Magellan Research Group is one of a plethora of expert networks that have appeared in recent years to source experts for market research projects for institutional investors— usually private equity, hedge funds, and consulting firms. Magellan Research Group is legitimate – it’s certainly not a scam! – and has been operating for 10 years from its offices in New York, NY. Their core product is the 1-hour phone consultation, although they offer a variety of services, such as management checks, custom industry surveys, and industry conferences. The firm is small, and specializes in a personalized and streamlined expert experience by utilizing the most efficient process to cut down on paperwork and vetting time so experts can focus on client calls.

It’s not uncommon for an expert to be asked for a follow-up call, or follow-up project with the client, which would be compensated at the same rate. Usually this happens when a client expands on a project, adds a new angle, or just has an excellent conversation and wants to work more closely with you for their project.  A short phone call can sometimes turn into a lucrative consulting project via Magellan!

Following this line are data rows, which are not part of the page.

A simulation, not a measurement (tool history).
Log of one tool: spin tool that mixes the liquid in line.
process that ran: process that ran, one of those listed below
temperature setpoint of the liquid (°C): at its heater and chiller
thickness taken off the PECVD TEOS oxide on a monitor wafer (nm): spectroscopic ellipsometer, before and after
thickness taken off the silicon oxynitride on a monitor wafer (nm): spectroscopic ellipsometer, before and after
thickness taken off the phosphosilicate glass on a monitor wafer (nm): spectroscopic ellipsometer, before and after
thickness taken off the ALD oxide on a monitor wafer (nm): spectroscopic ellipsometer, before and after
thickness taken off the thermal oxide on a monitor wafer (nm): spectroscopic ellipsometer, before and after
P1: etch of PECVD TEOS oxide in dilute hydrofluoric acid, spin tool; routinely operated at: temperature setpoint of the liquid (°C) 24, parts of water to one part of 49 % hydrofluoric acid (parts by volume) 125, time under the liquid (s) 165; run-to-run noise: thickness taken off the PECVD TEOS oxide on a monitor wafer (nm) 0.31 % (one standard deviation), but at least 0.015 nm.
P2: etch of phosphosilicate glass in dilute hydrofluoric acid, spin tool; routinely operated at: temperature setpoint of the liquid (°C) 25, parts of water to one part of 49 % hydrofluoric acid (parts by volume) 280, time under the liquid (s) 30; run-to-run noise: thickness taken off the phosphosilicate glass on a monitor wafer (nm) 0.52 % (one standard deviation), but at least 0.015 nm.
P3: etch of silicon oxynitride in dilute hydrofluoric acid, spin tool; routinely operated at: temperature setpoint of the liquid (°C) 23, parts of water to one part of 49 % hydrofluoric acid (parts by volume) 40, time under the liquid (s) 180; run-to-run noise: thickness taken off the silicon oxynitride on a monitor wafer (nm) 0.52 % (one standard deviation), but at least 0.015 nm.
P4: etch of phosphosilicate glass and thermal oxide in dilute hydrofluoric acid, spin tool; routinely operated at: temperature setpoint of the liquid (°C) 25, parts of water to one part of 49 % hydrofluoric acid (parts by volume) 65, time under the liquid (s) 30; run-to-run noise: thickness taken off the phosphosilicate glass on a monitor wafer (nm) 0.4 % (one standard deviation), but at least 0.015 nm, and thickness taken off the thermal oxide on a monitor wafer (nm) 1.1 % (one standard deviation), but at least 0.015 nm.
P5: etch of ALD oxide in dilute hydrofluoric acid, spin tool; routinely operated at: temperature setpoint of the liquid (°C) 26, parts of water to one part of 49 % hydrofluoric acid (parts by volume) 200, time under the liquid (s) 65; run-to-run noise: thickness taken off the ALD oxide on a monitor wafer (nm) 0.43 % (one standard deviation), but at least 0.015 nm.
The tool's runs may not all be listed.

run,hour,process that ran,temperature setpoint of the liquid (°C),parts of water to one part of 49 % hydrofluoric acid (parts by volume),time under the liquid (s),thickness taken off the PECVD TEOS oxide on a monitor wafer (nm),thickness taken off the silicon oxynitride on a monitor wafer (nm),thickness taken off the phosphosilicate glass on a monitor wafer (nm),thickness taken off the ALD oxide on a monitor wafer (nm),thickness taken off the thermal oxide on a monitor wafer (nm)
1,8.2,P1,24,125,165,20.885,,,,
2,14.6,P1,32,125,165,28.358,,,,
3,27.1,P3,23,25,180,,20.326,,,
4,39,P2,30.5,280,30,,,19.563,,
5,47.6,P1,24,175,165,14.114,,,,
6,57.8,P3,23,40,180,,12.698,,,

While one hour client calls are Magellan’s bread and butter, they can be a springboard to larger consulting opportunities.

What to expect

If an associate from Magellan Research Group has reached out to you, it’s likely that you fit the criteria for a project:

  1. A former employee of a company on which they are doing due diligence. The industry standard practice is to source experts who are at least 6 months removed from the target company to ensure that any information exchanged is immaterial and thus not insider trading.
  2. A current or former employee from a competitor in the same industry.
  3. An expert on a specific topic, market, or geography from a parallel industry. This could include a current or former customer of a product or type of product.

One of the most time-consuming aspects of working with expert networks in general is the amount of paperwork an expert has to complete to apply to work on a project after they have been identified as a potential fit. While other expert networks will frequently ask you to complete questionnaires detailing your relevant work experience, Magellan’s associates do the work for you by crafting your biography based on the vetting conversation. 

It’s important to give the associate the best high-level view of the topics they are asking about, as the client decides which expert to take a consult call with based on their biography. The vetting conversation is meant to be short, lasting no more than 15 minutes, but associates will stay on longer if you’re willing to provide more details, because those details could be the key to selling the call.

At the end of the vetting conversation, they will let you know if they believe you are a good fit for the project and if so, discuss your hourly consulting rate, your availability for a client call, and an overview of the compliance policy. Even if you aren’t a good fit for this particular project, you can still be added to their expert network database and may be tapped for future opportunities.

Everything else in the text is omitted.